Can not load commonvoice dataset on windows

Question

Can not load commonvoice dataset on windows

jacobjennings opened this issue 9 months ago · 1 comments

🐛 Describe the bug

When loading the common voice dataset on windows, the file train.tsv is loaded using cp1252 file encoding, leading to a failure.

training_speech_dataset = torchaudio.datasets.COMMONVOICE(root=base_dataset_cache_directory)

---------------------------------------------------------------------------
UnicodeDecodeError                        Traceback (most recent call last)
Cell In[49], line 1
----> 1 training_speech_dataset = torchaudio.datasets.COMMONVOICE(root=base_dataset_cache_directory)

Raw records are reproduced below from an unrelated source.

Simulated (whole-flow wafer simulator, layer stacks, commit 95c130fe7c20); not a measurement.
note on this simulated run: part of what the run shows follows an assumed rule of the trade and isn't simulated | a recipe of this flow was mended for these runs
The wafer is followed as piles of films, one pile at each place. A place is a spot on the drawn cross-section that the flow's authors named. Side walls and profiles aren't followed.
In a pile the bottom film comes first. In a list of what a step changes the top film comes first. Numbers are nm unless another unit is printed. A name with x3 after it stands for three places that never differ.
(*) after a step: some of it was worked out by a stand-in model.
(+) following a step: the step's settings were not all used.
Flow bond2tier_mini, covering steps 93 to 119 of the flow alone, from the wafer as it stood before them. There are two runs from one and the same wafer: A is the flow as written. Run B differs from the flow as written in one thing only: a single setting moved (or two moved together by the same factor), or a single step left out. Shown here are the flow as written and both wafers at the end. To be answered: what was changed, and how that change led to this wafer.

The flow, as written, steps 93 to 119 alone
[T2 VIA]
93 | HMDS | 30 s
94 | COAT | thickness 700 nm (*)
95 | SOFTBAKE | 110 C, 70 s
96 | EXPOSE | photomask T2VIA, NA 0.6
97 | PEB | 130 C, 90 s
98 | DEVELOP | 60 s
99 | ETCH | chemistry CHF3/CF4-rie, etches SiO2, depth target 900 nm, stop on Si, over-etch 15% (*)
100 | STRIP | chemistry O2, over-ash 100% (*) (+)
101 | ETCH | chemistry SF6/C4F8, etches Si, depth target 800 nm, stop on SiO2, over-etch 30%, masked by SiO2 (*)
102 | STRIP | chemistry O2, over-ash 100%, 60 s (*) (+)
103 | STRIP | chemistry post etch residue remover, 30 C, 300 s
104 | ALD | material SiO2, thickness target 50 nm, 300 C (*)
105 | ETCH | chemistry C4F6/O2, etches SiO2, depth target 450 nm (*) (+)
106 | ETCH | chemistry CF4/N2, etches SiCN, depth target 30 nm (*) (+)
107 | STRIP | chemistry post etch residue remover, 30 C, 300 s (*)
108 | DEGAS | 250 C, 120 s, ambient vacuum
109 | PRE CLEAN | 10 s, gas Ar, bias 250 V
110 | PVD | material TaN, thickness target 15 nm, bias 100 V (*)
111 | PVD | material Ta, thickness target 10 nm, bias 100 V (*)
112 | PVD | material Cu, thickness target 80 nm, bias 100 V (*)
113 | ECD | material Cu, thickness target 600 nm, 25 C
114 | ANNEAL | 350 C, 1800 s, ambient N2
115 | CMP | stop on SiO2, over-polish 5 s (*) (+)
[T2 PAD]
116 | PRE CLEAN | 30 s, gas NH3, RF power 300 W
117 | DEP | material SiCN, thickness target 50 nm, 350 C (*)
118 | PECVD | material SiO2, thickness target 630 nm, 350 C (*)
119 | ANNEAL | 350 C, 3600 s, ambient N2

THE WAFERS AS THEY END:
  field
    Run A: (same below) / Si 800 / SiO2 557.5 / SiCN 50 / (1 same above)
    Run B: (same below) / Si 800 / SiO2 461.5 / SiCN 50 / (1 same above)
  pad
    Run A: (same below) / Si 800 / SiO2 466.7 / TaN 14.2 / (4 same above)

File ~\Documents\GitHub\clarification\venv-pc\Lib\site-packages\torchaudio\datasets\commonvoice.py:55, in COMMONVOICE.__init__(self, root, tsv)
     53 walker = csv.reader(tsv_, delimiter="\t")
     54 self._header = next(walker)
---> 55 self._walker = list(walker)

File ~\AppData\Local\Programs\Python\Python311\Lib\encodings\cp1252.py:23, in IncrementalDecoder.decode(self, input, final)
     22 def decode(self, input, final=False):
---> 23     return codecs.charmap_decode(input,self.errors,decoding_table)[0]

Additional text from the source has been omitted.